Print Management Is Friend, not Foe
The global printing industry has a number of structural inefficiencies, including:
- the high percentage of jobs being produced somewhere other than the plant with the optimal manufacturing platform,
- wide fluctuations in plant capacity utilization, and
- significant price discrimination.
As these and other macro issues correct over time, the structure of our industry will change. The relatively recent emergence of print management is one of the most important new developments in the flow of today’s print supply chain, and projections call for huge growth in this channel over the coming years.
Print management firms can act as a direct sales channel that funnels a steady pipeline of high-quality work optimized for your manufacturing platform. With more than 39,000 independent printers operating in the United States alone, printing executives incur significant sales and marketing expenses in order to access demand and keep their equipment running.
Printers who struggle to operate at full capacity would likely find it advantageous to consider partnering with a print management firm. The continuous access to well-matched print jobs eliminates costly customer acquisition costs, allowing you to re-invest those dollars into manufacturing efficiencies and/or your bottom line.
If you are considering partnering with a print management firm, here are some suggestions:
• Rather than being a jack of all trades and a master of none, identify your manufacturing sweet spot and look to capitalize on that capability with your print management partner.

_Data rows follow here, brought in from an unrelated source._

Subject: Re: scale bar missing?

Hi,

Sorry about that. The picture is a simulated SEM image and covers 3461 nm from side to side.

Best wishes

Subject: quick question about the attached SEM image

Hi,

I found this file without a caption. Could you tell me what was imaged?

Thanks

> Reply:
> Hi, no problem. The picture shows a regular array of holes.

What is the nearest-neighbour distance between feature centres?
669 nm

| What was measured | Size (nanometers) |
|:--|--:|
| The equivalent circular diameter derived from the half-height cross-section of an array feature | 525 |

• If a meaningful percentage of your profits are dependent on premium pricing with select direct accounts due to long-term sales relationships or the absence of competitive tension, we would encourage you to re-evaluate your business model. We believe the most successful printers in the future will be those generating profits from competitive pricing behind an efficient manufacturing and service offering. Transparency around pricing will only increase in our industry (and everybody else’s) going forward.